2015-2016 Research Theme: The Meaning of Love (sponsored by the Templeton Religion Trust)
What is love?
How should love be defined? Is there a distinctly Christian conception of love (for example, an agapic account of love)?
What are the ethical implications of Jesus’s love commands?
And one of them, a lawyer, asked him a question to test him. "Teacher, which is the great commandment in the Law?” And he said to him, “You shall love the Lord your God with all your heart and with all your soul and with all your mind. This is the great and first commandment. And a second is like it: You shall love your neighbor as yourself. On these two commandments depend all the Law and the Prophets.”
What should be made of the Christian notion of enemy love?
“You have heard that it was said, ‘You shall love your neighbor and hate your enemy.’ But I say to you, Love your enemies and pray for those who persecute you, so that you may be sons of your Father who is in heaven."
What can be learned from recent scientific work on love about intentional practices likely to conduce to a loving character?
Researchers in neuroscience, psychology, sociology, and other sciences have recently focused on love as a subject of empirical inquiry. What does this imply about the effectiveness of certain practices or attitudes for the formation of loving character?

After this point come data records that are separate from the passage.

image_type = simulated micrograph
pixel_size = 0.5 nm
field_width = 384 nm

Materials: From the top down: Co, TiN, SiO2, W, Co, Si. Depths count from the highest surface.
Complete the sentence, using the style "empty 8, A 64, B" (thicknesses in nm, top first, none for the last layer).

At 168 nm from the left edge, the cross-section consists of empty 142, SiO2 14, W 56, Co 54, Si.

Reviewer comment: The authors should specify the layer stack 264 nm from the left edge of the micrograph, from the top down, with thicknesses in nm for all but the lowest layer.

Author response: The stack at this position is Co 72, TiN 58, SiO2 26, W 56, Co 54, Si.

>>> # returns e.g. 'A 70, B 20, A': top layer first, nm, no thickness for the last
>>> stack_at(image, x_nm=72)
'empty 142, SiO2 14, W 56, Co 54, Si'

What light do ethical theories shed on the moral dimensions of love?
What can we learn about love through the lens of moral philosophy? How might normative ethical theories inform our perspective on the nature, practices, and implications of love?
What is the relationship between love and justice?
How might a love-centered ethic shed light on the concepts of benevolence, obligation, rights, virtues, and justice? What is the relationship between love and care?